De Grauwe/Ji: Panic-driven austerity in the eurozone and its implications

21 February 2013

This column argues that fear and panic led to excessive, and possibly self-defeating, austerity in the south, while failing to induce offsetting stimulus in the north. As it becomes obvious that austerity produces unnecessary suffering, millions may seek liberation from 'euro shackles'.

Three conclusions can be drawn from the authors' analysis:

1) Since the start of the debt crisis financial markets have provided wrong signals; led by fear and panic, they pushed the spreads to artificially high levels and forced cash-strapped nations into intense austerity that produced great suffering. They also gave these wrong signals to the European authorities, in particular the European Commission that went on a crusade trying to enforce more austerity.

Thus financial markets acquired great power in that they spread panic into the world of the European authorities that translated the market panic into enforcing excessive austerity. While the ECB finally acted in September 2012, it can also be argued that had it acted earlier much of the panic in the markets may not have occurred and the excessive austerity programmes may have been avoided.

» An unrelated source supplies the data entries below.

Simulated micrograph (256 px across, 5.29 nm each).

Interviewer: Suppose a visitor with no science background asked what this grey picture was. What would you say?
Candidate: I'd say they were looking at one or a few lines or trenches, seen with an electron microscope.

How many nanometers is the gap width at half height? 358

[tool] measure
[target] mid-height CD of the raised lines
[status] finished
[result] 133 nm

2) Panic and fear are not good guides for economic policies. These sentiments have forced southern eurozone countries into quick and intense austerity that not only led to deep recessions, but also up to now, did not help to restore sustainability of public finances. On the contrary, the same austerity measures led to dramatic increases of the debt-to-GDP ratios in southern countries, thereby weakening their capacity to service their debts.

In order to avoid misunderstanding, the authors are not saying that southern European countries will not have to go through austerity so as to return to sustainable government finances. They will have to do so. What the authors are claiming is that the timing and the intensity of the austerity programmes have been dictated too much by market sentiments of fear and panic instead of being the outcome of rational decision-making processes.

3) Financial markets did not signal northern countries to stimulate their economies, thus introducing a deflationary bias that lead to the double-dip recession. The desirable budgetary stance for the eurozone as whole consists in the south pursuing austerity, albeit spread over a longer period of time, while the north engages in some fiscal stimulus so as to counter the deflationary forces originating from the south. The northern countries have the capacity to do so. Most of them have now stabilised their debt-to-GDP ratios. As a result, they can allow a budget deficit and still keep their ratio constant. Germany in particular could have a budget deficit of close to 3 per cent, which would keep its debt-to-GDP ratio constant. Given the size of Germany, this would allow for a significant stimulus for the eurozone as a whole.

The intense austerity programmes that have been dictated by financial markets create new risks for the eurozone. While the ECB 2012 decision to be a lender of last resort in the government bond markets eliminated the existential fears about the future of the eurozone, the new risks for the future of the eurozone now have shifted into the social and political sphere. As it becomes obvious that the austerity programmes produce unnecessary sufferings especially for the millions of people who have been thrown into unemployment and poverty, resistance against these programmes is likely to increase. A resistance that may lead millions of people to wish to be liberated from what they perceive to be shackles imposed by the euro.